With Huawei effectively blocking the use of Google services and infrastructure, the company has taken steps to replace Google Maps on its hardware by forming a deal with TomTom to provide maps, navigation, and traffic data to Huawei apps.
Reuters reports that Huawei is entering into this partnership with TomTom as the Netherlands-based mapping tech company — thus side-stepping the bans on working with US firms. TomTom will make routing, live traffic data and software available to the Chinese smartphone manufacturer on smartphones and tablets.
TomTom spokesman Remco Meerstra confirmed to Reuters that the deal had been concluded some time ago but that the company had not made it public. This comes as TomTom announced plans to move away from making navigation hardware and will focus more on delivering software services — making this a significant step for TomTom and Huawei.

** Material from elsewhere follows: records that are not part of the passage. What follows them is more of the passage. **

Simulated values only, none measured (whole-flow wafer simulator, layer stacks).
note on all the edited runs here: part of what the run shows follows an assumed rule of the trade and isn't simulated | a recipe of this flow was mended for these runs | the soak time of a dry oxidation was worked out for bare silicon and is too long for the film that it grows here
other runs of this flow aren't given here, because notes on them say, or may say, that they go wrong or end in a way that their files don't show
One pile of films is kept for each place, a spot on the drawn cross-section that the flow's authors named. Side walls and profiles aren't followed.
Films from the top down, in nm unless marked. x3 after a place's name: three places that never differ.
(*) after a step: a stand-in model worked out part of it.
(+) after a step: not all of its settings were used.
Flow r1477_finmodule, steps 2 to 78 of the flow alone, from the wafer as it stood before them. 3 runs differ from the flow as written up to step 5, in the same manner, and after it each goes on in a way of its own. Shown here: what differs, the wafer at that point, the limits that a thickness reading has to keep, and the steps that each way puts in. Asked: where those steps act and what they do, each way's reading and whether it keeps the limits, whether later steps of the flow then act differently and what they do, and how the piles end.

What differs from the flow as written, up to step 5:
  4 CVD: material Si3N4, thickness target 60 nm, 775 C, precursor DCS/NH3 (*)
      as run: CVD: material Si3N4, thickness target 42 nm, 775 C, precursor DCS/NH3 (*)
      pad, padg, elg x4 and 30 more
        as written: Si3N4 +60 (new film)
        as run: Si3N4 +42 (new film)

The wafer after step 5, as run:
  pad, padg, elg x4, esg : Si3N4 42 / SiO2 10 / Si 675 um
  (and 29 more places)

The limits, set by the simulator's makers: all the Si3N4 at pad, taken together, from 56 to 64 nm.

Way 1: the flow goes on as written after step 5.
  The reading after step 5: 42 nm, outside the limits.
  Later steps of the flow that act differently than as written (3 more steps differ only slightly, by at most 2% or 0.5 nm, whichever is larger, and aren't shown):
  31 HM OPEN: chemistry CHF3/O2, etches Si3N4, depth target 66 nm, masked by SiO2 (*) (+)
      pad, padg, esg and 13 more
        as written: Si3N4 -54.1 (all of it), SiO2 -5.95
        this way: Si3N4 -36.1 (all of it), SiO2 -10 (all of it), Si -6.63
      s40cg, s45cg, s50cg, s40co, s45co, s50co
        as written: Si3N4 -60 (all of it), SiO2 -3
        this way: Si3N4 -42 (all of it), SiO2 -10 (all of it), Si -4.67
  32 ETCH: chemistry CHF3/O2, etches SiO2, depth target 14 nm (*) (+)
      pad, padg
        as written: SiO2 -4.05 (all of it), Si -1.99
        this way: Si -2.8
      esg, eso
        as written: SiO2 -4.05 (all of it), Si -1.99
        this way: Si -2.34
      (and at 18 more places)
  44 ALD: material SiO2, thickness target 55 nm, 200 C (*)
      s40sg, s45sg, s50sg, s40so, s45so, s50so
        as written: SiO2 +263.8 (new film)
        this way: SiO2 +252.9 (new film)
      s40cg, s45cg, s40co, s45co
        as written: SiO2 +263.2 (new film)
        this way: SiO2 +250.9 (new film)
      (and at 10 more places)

Although TomTom doesn’t quite match Google Maps ‘ global coverage and update speed, having a vital part of it filled by a dedicated navigation and mapping firm is one step that could satisfy potential global smartphone buyers from Huawei. There’s no denying the value of using Google’s app outside of China, but strong replacements might potentially make a huge difference— even more so if Western audiences recognize them.
It’s unclear when we can see TomTom pre-installed on Huawei devices, but we’re sure that an OTA software update could easily add this. The bigger question remains whether people are prepared to move daily travel from Google Maps to TomTom.